NeurodataWithoutBorders / nwb-schema

Data format specification schema for the NWB neurophysiology data format
http://nwb-schema.readthedocs.io
Other
52 stars 16 forks source link

make session_start_time optional #168

Closed bendichter closed 4 years ago

bendichter commented 6 years ago

I have a use-case where I'd like to make session_start_time optional. I am storing ECoG data that has cortical surface information for the subject that does not change between sessions. I have decided to store this information in an external NWB file and link to the information so that I do not need to store this cortical surface data in every session file. So I have created an NWB file that just holds the cortical surface data. The problem is that to create this file I must have a session_start_time, which is really not relevant in this case. I tried entering null-like values like '', ' ' and 'NA', but there is a date checker in pynwb that does not allow any of these as valid entries. The only way to write the file is to make up a date. I chose datetime(1900, 1, 1), because it is unlikely to get confused with a real start time, but I consider this solution far from ideal. My proposal is to solve this problem either by making session_start_time optional or by specifying a standard null value and relaxing the date checker in pynwb to accept this null value. That would essentially accomplish the same goal, though a bit more indirectly.

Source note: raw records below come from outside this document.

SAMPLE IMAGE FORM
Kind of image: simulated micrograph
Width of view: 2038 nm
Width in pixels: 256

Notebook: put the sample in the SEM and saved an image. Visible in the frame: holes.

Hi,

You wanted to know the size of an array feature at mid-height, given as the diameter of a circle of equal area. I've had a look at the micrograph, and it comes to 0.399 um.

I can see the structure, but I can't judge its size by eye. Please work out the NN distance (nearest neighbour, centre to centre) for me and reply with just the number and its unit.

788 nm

tjd2002 commented 6 years ago

Seems reasonable—as I recall this came up with folks storing results of simulations, as well.

On Jun 8, 2018, at 4:15 AM, Ben Dichter notifications@github.com wrote:

I have a use-case where I'd like to make session_start_time optional. I am storing ECoG data that has cortical surface information for the subject that does not change between sessions. I have decided to store this information in an external NWB file and link to the information so that I do not need to store this cortical surface data in every session file. So I have created an NWB file that just holds the cortical surface data. The problem is that to create this file I must have a session_start_time, which is really not relevant in this case. I tried entering null-like values like '', ' ' and 'NA', but there is a date checker in pynwb that does not allow any of these as valid entries. The only way to write the file is to make up a date. I chose datetime(1900, 1, 1), because it is unlikely to get confused with a real start time, but I consider this solution far from ideal. My proposal is to solve this problem either by making session_start_time optional or by specifying a standard null value and relaxing the date checker in pynwb to accept this null value. That would essentially accomplish the same goal, though a bit more indirectly.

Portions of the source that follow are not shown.